The first cohort was run as a nonprofit experiment, funded by a few small checks (around $5K each), because Jakob wanted to prove the concept before committing to the legal and administrative overhead of a full fund.
Doing the first two cohorts in the Rainmaker building
The first cohort was held in the garage/side space of Augustus Dorr’s building (Valor’s space at the time), which was essentially empty.
The second cohort used the upper floor of the same building, which had grown significantly in activity and tenants in under a year.
Jakob described the vibe as scrappy but optimal for a startup’s early days, with founders and Jakob all living and working in close quarters.
Renting an Airbnb for all the founders
For the first cohort, Jakob rented an Airbnb in El Segundo where all the founders stayed together, with people sleeping on cots, bunk beds, and mattresses on the floor.
The arrangement was technically not zoned for business use.
There was no formal application process or structure for the first cohort; founders were simply invited to “come hang out and see what happens.”
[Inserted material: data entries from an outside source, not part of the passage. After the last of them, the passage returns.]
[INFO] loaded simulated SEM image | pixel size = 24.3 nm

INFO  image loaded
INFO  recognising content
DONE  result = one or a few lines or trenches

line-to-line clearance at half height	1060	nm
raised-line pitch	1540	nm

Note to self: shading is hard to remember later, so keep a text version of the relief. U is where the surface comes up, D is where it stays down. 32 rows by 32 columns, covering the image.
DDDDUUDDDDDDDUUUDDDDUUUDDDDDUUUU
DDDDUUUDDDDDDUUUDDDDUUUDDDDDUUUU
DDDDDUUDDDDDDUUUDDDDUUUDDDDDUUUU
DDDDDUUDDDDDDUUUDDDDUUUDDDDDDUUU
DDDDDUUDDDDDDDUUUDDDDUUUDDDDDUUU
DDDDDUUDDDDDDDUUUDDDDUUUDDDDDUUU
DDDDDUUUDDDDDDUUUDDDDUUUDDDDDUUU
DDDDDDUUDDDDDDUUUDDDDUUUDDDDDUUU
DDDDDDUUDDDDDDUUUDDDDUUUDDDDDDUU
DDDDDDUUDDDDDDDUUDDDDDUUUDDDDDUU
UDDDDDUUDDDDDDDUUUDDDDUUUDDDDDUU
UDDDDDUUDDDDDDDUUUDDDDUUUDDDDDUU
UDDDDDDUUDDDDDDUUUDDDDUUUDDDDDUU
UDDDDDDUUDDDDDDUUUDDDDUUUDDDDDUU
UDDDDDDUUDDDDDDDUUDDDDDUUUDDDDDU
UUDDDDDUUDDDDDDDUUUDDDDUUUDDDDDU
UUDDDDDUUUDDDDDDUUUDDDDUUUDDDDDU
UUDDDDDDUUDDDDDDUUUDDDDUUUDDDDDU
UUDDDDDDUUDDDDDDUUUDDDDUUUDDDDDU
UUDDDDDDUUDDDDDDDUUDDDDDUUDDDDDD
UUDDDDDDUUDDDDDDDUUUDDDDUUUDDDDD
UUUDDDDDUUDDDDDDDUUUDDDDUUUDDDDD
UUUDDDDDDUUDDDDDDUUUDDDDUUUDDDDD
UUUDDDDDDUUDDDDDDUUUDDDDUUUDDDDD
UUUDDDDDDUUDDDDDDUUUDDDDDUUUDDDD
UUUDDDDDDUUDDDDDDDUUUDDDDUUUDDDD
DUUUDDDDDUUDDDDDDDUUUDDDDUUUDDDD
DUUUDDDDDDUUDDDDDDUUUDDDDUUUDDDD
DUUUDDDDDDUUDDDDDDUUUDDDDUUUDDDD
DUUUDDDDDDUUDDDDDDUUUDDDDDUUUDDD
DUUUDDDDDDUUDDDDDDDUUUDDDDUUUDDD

The first cohort lasted only one week, which made the informal arrangement manageable.
Everyone enjoyed the experience afterward, and most went on to raise funding, which validated the model.
Why YC didn’t build something similar
Jakob believes YC didn’t attempt this because the model was unproven at the time, and YC’s decision-making process requires more certainty before committing to something new.
He also sees a fundamental mismatch: YC is software-focused, based in SF, and attracts software talent and investors, while Discipulus is hardware-focused and embedded in the El Segundo culture.
He thinks the two models are different enough that combining them wouldn’t work well, and that self-selection by founders plays a role too.
Stories from the first cohort
The cohort did morning runs every day at 6 a.m., which some founders loved and others refused to participate in.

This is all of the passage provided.